I know someone who only dates architects, or technology guys and only from a specific background. As a result, she is always jumping from one date to the next. People who date people who tick boxes are never happily satisfied in a relationship, they always seem to be on the dating game. It seems as if the well off professional they thought was just perfect in paper, disappears sooner than a shoplifter running away from security. Many tend to be victims of the ever popular “Ghosting” too.
When the first thing they say about Mr or Miss right is that they have a great job, an amazing apartment and good dinner conversation, I know they are dating someone who is just ticking the society appearances box but not the one he /she should be really ticking; the one you can’t describe, the one that makes you smile and feel happy just thinking about that person. The best thing about love is that is free and no amount of money can buy you love. If you connect, you connect.If you don’t, you are just forcing something that could potentially work in paper but is not working in real life.
While having dinner with the colleague who only dates architects that tick a certain set of boxes, she was telling me how his new architect and her have had a couple of great dates but he hadn’t been in touch for a week and a half after their last outing –which ended great with them drinking wine at his apartment and the rest- When she asked me what I thought, I was brutally honest: “You are wasting your time, energy and dignity dating a ghost. A person who is clearly not into you, and let’s be honest, deep down you are not into him either, as you know you deserve something better than a message once a week if lucky. You are just into the fact that he ticks the society boxes and I think you can’t let go of the idea , but you definitely can let go of the man”. She simply replied: I’m just not going date a bartender right?. And that is all I needed to hear to move on with the conversation , because perhaps if she dated outside her unrealistic expectations box , she would find the commitment and happiness she craves. Poor prejudiced dear!. Poets have said it over and over again,love has no limits, no boundaries, it can’t be described or defined.
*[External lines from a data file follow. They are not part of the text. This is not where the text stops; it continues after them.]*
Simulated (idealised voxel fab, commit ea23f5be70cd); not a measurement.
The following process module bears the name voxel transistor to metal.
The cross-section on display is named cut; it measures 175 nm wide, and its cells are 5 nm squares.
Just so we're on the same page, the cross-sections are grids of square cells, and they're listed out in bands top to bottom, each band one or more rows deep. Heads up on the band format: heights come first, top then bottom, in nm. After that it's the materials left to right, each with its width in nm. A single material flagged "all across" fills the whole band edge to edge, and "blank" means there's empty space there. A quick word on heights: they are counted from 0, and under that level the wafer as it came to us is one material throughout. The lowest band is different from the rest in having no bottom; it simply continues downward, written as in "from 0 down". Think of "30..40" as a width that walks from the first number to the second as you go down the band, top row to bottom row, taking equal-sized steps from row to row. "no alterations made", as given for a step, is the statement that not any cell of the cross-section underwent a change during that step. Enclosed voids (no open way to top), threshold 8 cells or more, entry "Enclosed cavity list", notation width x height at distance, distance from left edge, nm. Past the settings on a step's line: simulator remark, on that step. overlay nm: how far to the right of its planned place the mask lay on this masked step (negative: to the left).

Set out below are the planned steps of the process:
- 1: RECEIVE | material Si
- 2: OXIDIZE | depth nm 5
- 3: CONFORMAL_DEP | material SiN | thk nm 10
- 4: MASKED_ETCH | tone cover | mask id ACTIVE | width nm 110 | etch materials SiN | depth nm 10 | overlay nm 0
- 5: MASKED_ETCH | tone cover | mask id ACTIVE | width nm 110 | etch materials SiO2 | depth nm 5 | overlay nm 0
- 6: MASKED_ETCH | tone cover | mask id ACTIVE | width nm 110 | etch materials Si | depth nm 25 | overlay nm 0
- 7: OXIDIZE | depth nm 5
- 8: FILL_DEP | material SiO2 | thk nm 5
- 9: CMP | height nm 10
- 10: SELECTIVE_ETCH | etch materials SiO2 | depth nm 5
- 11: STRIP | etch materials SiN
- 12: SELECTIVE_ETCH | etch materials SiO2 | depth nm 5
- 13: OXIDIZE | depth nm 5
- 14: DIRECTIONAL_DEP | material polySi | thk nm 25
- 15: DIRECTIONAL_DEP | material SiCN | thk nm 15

One cannot beg for love, for respect,for company, for fidelity, for empathy, for faithfulness, it is given free and if you are not getting it freely or naturally and organically then, it is not worth it. If he doesn’t call, its because he doesn’t want to.If he doesn’t text,it’s because he is not that bothered and if he is not faithful, why allow yourself to be disrespected like that?. Just turn off your phone, delete all those online apps and go out and be open to the guy who makes you a latte, or serves you brunch or sells you a new phone, the one who sits opposite you in the tube, the one who has just said hi at a party and seems genuine, and is holding it all together and has a beautiful smile. Love is all around you and love is not rational so do yourself a favor and ditch “the tick the box list”.Instead of unrealistic expectations you better have no expectations but be open to what life is throwing at you. It will be great!.